Saturday, April 11, 2009

Fairy Too

I've been at it again today, trying to come up with a fairy/elf that I can teach to a group of porcelain doll makers who have no experience with polymer clay. This fairy is about 3 and a half inches long... curled up.

They want to sculpt and I gather they wanted to sculpt yesterday. I wrote down some basic directions as I went along making this little lady. Now at least I'll be able to duplicate the size.

I used a Penni Jo mold for the face. It's the only way to go. It's the #1016 Lets Face It mold.

It's available at

I've stayed out of the yard today. I 'bout did myself in the past two days, hauling and digging up plants and then digging holes to put the dug up stuff in... in a different spot. I thought I'd take it easy today although I've been puttering around the house all day and am nearly as tired as I was yesterday.

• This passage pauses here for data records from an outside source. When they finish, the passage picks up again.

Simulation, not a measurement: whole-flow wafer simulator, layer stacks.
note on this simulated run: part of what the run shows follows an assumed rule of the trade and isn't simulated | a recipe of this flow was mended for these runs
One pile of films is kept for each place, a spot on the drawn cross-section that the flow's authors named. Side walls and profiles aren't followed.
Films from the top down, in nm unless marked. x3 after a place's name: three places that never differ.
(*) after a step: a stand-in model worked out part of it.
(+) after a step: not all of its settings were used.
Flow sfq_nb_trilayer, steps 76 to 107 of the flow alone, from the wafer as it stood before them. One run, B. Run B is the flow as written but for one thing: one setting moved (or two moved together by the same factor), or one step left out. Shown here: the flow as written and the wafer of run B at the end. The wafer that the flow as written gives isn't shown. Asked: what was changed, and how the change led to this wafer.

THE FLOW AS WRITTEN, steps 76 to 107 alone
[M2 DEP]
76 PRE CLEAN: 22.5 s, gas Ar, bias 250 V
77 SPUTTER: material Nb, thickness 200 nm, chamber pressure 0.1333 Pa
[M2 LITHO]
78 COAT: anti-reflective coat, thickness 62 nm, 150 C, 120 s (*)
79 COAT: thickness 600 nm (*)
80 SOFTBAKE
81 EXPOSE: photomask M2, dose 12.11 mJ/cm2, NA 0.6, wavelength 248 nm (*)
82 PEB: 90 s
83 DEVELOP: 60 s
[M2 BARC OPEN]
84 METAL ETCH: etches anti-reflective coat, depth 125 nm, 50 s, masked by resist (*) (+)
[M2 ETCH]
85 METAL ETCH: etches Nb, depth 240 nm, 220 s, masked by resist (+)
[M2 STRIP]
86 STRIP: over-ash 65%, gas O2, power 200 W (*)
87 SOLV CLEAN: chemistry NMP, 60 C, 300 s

I did get around to a 'remake' of a pants suit that I got on eBay. It's raw silk so I decided it was worth the effort. The pants had an elastic waist that just didn't fit right. I opened the back seam, measured for darts and then put in a zipper. It's a much nicer fit now. I wanted to get it done for a trip to Durham NC the end of May. I'll be attending the GBS/CIDP Foundation International Board meeting.

Other than that, I think I need to shower and get ready to head to bed. I was up late last night. There was a 'crash' in the night that I had to investigate. Never did figure out what it was. Oh well!

Friday, April 10, 2009

Gardening and Labyrinth-ing

I've been gardening all afternoon and I am tired. I started in the front yard, cleaning out the gardens at the front porch. Dad had planted variegated ribbon grass many (many) years ago. I don't remember the front yard without it. It was his pride and joy, especially when a local Nursery asked if they could dig it up - for a good price. Dad refused and guarded that ribbon grass for the rest of his life.

Well, it had seen better days. I had not taken care of it as he had and the lawn grass was taking it over. Today, I started digging it up to transplant to a better spot. It has certainly opened up the front yard gardens and will make it much easier to keep the area clean. Previously when I used the leaf blower, it was a constant battle to get the grass clippings or leaves up and over the ribbon grass, now it's a 'clean shot'. Without the ribbon grass, small annuals will also be more visible.

The ribbon grass is being moved to the back yard. I'm putting it around the outside border of my labyrinth. It's partway done, it's visible in the picture above, if you click to 'blow it up'. Upper left hand corner and in toward the middle. I like the effect it has, it's pulling the labyrinth and the yard together. The labyrinth feels more organic with it also. There's still a lot of ribbon grass to more, but it will get done.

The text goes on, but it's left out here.